Heatherwick seems to be partial to working, conceptually if not formally, within a few well-trodden tracts. As with most designers, Heatherwick’s designs represent varied modes of the manipulation of historical, natural, and manufactured precedents. Unlike most of his peers, Heatherwick and Co. appear to have a healthy sense of humor and are eager to let the world in on the joke. Throughout the book, source material is blatantly borrowed, purposefully evident, even at times laughably unchanged.
The Zeitz MOCAA, to be located in Cape Town, South Africa, is a loving nod to Gordon Matta-Clark’s Conical Intersect, inflated to parade balloon proportions. Similarly, the Garden Bridge, which will cross the River Thames in Central London, conjures images of the Rialto and Vecchio bridges in Italy, the old London Bridge, and closer to our own epoch, Steven Holl’s unbuilt Bridge of Houses. The 1,200-foot span is part Victorian garden, part urban respite, part viewing platform, part thoroughfare, and is intended to be “a direct and fast route for a commuter, [but] also offers the possibility of being the slowest way to cross the river.” Fittingly, its conceptual clarity is driven by its programmatic ambiguity.
The recently completed Nanyang Technological University Learning Hub in Singapore offers bespoke spaces for collaborative learning, cross-disciplinary discussion, and active teaching. Its use is thoroughly modern, but the building appears to borrow massing and ornament from the many temples located throughout this region of Southeast Asia. The tapered earth-tone towers are reminiscent of Angkor Wat flipped upside down, and the interior concrete reliefs reinterpret Kuala Lumpur’s exuberant Sri Mahamariamman Temple from the inside out.
Heatherwick is an enthusiastic manipulator of natural forms and a serial tinkerer. The 2010 World Expo UK Pavilion, nicknamed the Seed Cathedral, looked like a three-story high exploding dandelion, with 60,000 spiny florets thrusting out in all directions. This internationally acclaimed project was preceded a decade earlier by the smaller Barnards Farm and Belsay Sitooteries, both of which were garden
follies covered in outward reaching spindles and, it turns out, were refined versions of an even earlier, bristle-covered never-constructed building proposed for West London.

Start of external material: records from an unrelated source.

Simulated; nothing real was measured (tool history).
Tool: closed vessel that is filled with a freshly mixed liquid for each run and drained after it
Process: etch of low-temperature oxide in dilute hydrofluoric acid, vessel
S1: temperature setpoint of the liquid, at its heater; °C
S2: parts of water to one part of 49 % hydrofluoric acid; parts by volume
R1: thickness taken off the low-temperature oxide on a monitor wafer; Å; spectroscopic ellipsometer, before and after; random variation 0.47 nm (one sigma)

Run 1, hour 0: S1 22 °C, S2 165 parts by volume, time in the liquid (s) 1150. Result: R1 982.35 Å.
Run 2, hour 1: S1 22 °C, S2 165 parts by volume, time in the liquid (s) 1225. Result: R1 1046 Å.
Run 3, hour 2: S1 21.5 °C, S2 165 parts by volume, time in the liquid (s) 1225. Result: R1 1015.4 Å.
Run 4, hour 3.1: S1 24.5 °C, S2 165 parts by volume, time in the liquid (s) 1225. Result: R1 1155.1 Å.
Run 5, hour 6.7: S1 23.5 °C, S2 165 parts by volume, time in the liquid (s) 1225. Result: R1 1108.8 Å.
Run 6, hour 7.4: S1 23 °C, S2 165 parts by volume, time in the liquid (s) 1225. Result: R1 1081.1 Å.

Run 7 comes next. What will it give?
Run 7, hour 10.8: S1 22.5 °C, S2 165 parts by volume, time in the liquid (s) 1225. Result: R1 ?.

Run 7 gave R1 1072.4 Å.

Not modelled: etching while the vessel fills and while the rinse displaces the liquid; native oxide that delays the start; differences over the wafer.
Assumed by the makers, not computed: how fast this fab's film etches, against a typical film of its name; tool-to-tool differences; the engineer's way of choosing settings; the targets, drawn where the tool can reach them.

Readers are shown Rolling Bridge projects that recoil like inch worms to allow safe passage beneath by river traffic and undulating waves of manipulated plywood, steel, and metal mesh that form dramatic restaurant decor, retail stairs, and building screens. Clouds are commandeered as atrium sculpture and floating footbridges.
Heatherwick clearly revels in reappropriating common objects, natural and manufactured, including the single zipper that was used to create a bag for Longchamp and discarded pram components reconstituted as a chair.
Enchanted by both manufacturing practices and the flotsam of production malfunctions, the studio experimented with enormous extrusion machines to fabricate benches as if by “squeezing toothpaste out of a tube.” In this process, long stretches of homogenous extruded profiles are punctuated by anomalous hiccups, chance manipulations that turn an otherwise pristine object into something completely unexpected. The results are surprising vaguely ossein, and require the object to finish its own design.
Sequencing the book in reverse chronological order allows no hierarchical distinctions between built and speculative, building or holiday mailer, sensible or outlandish.
As he reflects on his work, Heatherwick also looks back at his many supporters and collaborators with gratitude and affection. The preface, tellingly titled “From I to We,” acknowledges key members of his studio and illustrates his family’s role in instilling in him an autodidactic design approach.
The book, like the rest of Heatherwick’s output, is ambitious and memorable, though thoroughly overwhelming and imperfect. Perhaps that’s the point.